# Proof that limit as x → 0 of sin(x)/x = 1

This is a unit circle, so there two radii are labeled with length $1$. The vertical line labeled $\sin{x}$ because sine of the angle $x$ is that line over the hypotenuse ($1$). The second vertical line is labeled $\tan{x}$ because tangent of the angle $x$ is that line over the base of the triangle ($1$).
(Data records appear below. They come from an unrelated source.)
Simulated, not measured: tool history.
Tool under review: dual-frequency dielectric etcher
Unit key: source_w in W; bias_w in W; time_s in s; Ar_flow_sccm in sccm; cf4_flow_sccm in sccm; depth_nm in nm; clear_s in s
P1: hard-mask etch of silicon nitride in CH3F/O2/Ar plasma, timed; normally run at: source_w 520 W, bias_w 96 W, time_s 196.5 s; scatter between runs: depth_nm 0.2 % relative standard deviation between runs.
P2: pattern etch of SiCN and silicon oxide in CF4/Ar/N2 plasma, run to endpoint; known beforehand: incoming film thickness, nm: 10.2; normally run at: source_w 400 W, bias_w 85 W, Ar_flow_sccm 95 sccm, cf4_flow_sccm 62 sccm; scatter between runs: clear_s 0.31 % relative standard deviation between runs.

Compare the areas of three regions on the diagram above:

• Blue: $\frac{1}{2}(\text{base})(\text{height}) = \frac{1}{2}(1)(\sin{x}) = \frac{1}{2}\sin{x}$
• Blue + yellow: $\frac{x}{2\pi}(\pi) = \frac{x\pi}{2\pi} = \frac{x}{2}$
• The area of that sector of the circle is that part of the circle ($x$ radians out of $2\pi$ total radians around the circle) times the area of the circle ($\pi r^2$, or $\pi 1^2$, so $\pi$).
• Blue + yellow + red: $\frac{1}{2}(\text{base})(\text{height}) = \frac{1}{2}(1)(\tan{x}) = \frac{1}{2}\tan{x}$

We can see visually that these areas can be arranged in order of size like this:

• $\frac{1}{2} \sin{x} < \frac{x}{2} < \frac{1}{2} \tan{x}$
• $\sin{x} < x < \tan{x}$
• $\frac{\sin{x}}{\sin{x}} < \frac{x}{\sin{x}} < \frac{\tan{x}}{\sin{x}}$
• Divide each term by $\sin{x}$
• $1 < \frac{x}{\sin{x}} < \frac{1}{\cos{x}}$
• Simplify the last step
• $1 > \frac{\sin{x}}{x} > \cos{x}$
• Take the reciprocal of each term, and therefore flip inequality signs

By the Squeeze Theorem, we can see that $\frac{\sin{x}}{x}$ is “squeezed” between 1 and $\cos{x}$. As $x$ tends to 0, $\cos{x}$ tends to 1 as well.

Therefore, $\frac{\sin{x}}{x}$ is squeezed between 1 and 1 as x → 0, so the limit of $\frac{\sin{x}}{x}$ is 1.